An unnecessarily convoluted plot sees a LA fire-fighter named Jeremy (Josh Duhamel) witnessing a racially-motivated murder by Vincent D’Onofrio’s Aryan Brotherhood leader. Assigned to the case is a grizzled police detective (Bruce Willis) who believes his partner was murdered by the gang, and encourages Jeremy to testify. (Supposedly) laying low under witness relocation in New Orleans, the hunky fireman embarks on a relationship with a US Marshal assigned to protect him (Rosario Dawson).
Before he knows it, near tragedy strikes (cue Duhamel’s sustained, slo-mo cry of “Nooooooooo!!!!” into an overhead camera) as Jeremy is almost on the receiving end of a hitman’s bullet. Realising that his life (and those close to him) are in peril, he feels it necessary to take the law into his own hands, and slips back into his neighbourhood (“I’m a ghost”) to ensure that D’Onofrio and crew never have the opportunity to mess with him again.
Co-produced by the ubiquitous 50 Cent (who crops up in an uninspired cameo), the rapper has managed to tempt Willis back into his creative arena once more, following a small-screen collaboration last year on a similarly-looking uninspired action romp called Setup. It’s obvious the once all-conquering A-listers of Hollywood must be feeling the financial pinch too, as this has to be the only feasible explanation as to why someone with Willis’ stature would appear in these types of utterly disposable and characterless B-pictures. It was probably a very substantial payment for what looks, at the very most, to be a couple of days’ worth of work. Still, Willis can’t even muster the required acting muscles to make his presence here worthwhile, and it’s a miserable and disheartening sight to see him on screen in this.
Of course, here’s not the only actor battling a moronic (and borderline racist) script. One scene sees Duhamel’s character striking up a seemingly arbitrary conversation with a couple of black guys to see if they can sort him out with some firepower. After an initially heated exchange, they take him to their leader (Fiddy) who just happens to have in his possession a huge arsenal of weaponry! Every cliché in the book is here, and stuntman-turned-director David Barrett is happy to play all those antiquated tropes of the genre, which have been mercilessly parodied numerous times before, as straight-faced as humanly possible.

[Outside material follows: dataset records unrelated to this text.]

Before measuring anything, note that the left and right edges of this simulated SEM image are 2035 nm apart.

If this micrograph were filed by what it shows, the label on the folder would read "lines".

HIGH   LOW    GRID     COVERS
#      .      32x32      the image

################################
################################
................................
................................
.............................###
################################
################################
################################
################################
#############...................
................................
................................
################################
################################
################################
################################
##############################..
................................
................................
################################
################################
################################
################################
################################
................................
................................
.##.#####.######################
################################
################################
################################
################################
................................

Duhamel is completely at a loss without a battalion of huge, shape-shifting robots to flank him, and it’s a shame to see the talented Dawson given zero to do. D’Onofrio appears to be the only one who is trying to inject a little personality into the meagre material, and he’s genuinely repulsive as the villain, although he has the likes of Vinnie Jones (playing resolutely against type as a snarling, psychotic, cockney-accented villain) adding a unhelpful layer of cartoonish malevolence to hinder his efforts.
Fire With Fire shouldn’t even be approached under the misguided assumption that you’ll be greeted to an evening of dumb, mindless fun. That last part is conspicuously absent, and your hard-earned cash deserves to be spent on something which, at the very least, attempts to engage the viewer on some level.